China announced on Thursday that it will ban new coal-fired power plants in three key industrial regions around Beijing, Shanghai and Guangzhou in its latest bid to combat the country’s notorious air pollution.
The action plan from the State Council, China’s Cabinet, also aims to cut coal’s share of the country’s total primary energy use to below 65 percent by 2017 and increase the share of nuclear power, natural gas and renewable energy. According to Chinese government statistics, coal consumption accounted for 68.4 percent of total energy use in 2011.
New coal-fired power plants will be banned for new projects in the region surrounding Beijing, in the Yangtze Delta region near Shanghai and in the Pearl River Delta region of Guangdong province, the State Council said.
Martin Adams, Hong Kong-based energy editor for the Economist Intelligence Unit , said coal’s share of China’s energy consumption already was expected to fall below 65 percent by 2017 and that utility companies had noticed approvals for coal plants weren’t being given.

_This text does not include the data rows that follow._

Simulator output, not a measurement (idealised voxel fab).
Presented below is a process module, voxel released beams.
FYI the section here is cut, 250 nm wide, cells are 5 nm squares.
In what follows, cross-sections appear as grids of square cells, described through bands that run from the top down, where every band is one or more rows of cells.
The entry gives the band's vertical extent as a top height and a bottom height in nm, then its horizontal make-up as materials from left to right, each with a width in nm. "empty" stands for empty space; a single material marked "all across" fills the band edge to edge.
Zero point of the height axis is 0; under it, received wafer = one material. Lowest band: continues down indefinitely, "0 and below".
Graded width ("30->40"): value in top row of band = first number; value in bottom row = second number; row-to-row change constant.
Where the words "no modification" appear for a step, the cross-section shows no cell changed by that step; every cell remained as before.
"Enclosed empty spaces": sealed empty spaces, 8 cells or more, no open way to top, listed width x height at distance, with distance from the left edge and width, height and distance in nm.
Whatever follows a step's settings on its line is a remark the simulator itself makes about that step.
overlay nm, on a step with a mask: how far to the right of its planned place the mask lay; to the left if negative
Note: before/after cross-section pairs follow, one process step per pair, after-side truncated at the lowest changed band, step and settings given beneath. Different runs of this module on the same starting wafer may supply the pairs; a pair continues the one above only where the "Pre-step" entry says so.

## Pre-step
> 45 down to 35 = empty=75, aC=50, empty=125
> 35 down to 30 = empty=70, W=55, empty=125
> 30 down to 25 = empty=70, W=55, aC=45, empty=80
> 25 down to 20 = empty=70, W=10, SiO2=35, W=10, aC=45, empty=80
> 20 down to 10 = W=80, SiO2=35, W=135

Mr. Adams also noted that while coal would account for a smaller proportion of total energy production, the absolute amount of coal burning would continue to increase.
“Of course, saying it out loud does send a signal that the government is serious about, at least, decreasing the rate at which coal consumption grows and about getting more renewables and natural gas and nuclear,” he said. “I think possibly just as important, if not more important, is the signal that it sends to the Chinese people that, ‘we are trying to control pollution levels on the eastern seaboard.’”
The government has come under increasing pressure from the growing middle class to clean up the country’s air pollution, much of which comes from the burning of coal.
The State Council said the country’s air pollution situation is “grim” and is “harming people’s health and affecting social harmony and stability.” The action plan calls for the density of fine particulate matter a gauge of air pollution in Beijing to drop by 25 percent by 2017 from 2012 levels and by at least 10 percent in cities nationally.
It aims to raise the share of non-fossil fuel energy such as solar and wind power to 13 percent by 2017. It was 9.1 percent last year.
Environmental campaign group Greenpeace welcomed the plan, saying it would set an important precedent that should be extended throughout China and followed by other major countries.
“China’s political leadership has set an ambitious timeline to solve China’s air pollution crisis, responding to the mandate set by the Chinese public, especially in the heavily polluted cities around Beijing,” Li Yan, climate and energy campaign manager at Greenpeace East Asia, said in a statement.
“The targets can only be met by tackling China’s coal consumption growth and the plan takes very important steps in that direction,” she said.